Samuel Klein, 22/09/2012 19:25:
True. It would be good to have a community platform describing what should be PD and what clarifications are needed in which current laws to clarify the matter.
As for PD, Communia's websites could perhaps be expanded in that way, it could be a partnership to propose them? See http://publicdomainday.org/node/5 for a resource list.
Starting with relatively easy ones such as this, digitized versions of the law, &c. That would make it easy to both unify public support behind a specific idea, and to offer next steps to politicians or lawyers who decide to get involved in making them happen. And it would help the WMF, chapters, and other large movement groups to run a campaign for a specific change if that is called for.
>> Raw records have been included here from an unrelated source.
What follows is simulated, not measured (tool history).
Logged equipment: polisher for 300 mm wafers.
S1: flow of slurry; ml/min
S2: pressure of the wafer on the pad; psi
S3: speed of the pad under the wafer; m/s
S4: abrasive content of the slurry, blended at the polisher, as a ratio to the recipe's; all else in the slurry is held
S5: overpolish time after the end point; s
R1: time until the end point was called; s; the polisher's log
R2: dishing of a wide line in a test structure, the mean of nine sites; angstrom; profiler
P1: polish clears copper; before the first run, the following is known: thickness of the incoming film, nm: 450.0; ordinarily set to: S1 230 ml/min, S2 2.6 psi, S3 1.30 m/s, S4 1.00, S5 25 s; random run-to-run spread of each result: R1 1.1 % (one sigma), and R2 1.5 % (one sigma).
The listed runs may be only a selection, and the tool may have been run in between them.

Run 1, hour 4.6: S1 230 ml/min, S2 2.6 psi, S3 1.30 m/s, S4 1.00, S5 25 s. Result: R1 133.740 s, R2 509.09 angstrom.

This is surely something Meta can be used for, but it's probably not that good a platform. But I'm not good at planning political campaigns like this.
Right now there is no permanent collection of these sorts of positions; the thread on Commons VP is simply archived. And there are dozens of other conversations that lead to useful human-readable syntheses of the current state of international copyright law, which aren't quite gathered together in one place. Compiling these discussions and approaches into a single forum for copyright issues would also be a general service to everyone who cares about the copyfight.
Factual documentation should not necessarily be all centralised. Commons and Wikisource complement each other quite well, I found; on the other hand (English) Wikipedia's project pages are mostly confusing duplicate content and should mostly be moved elsewhere.
On Meta perhaps? Currently there are separate discussions on commons, wikisources, and wikipedias. http://meta.wikimedia.org/wiki/Category:Copyright is quite sparse.
The category and its parent need some categorization effort (I did some but not everything), there's much more stuff around although not as much as one could want.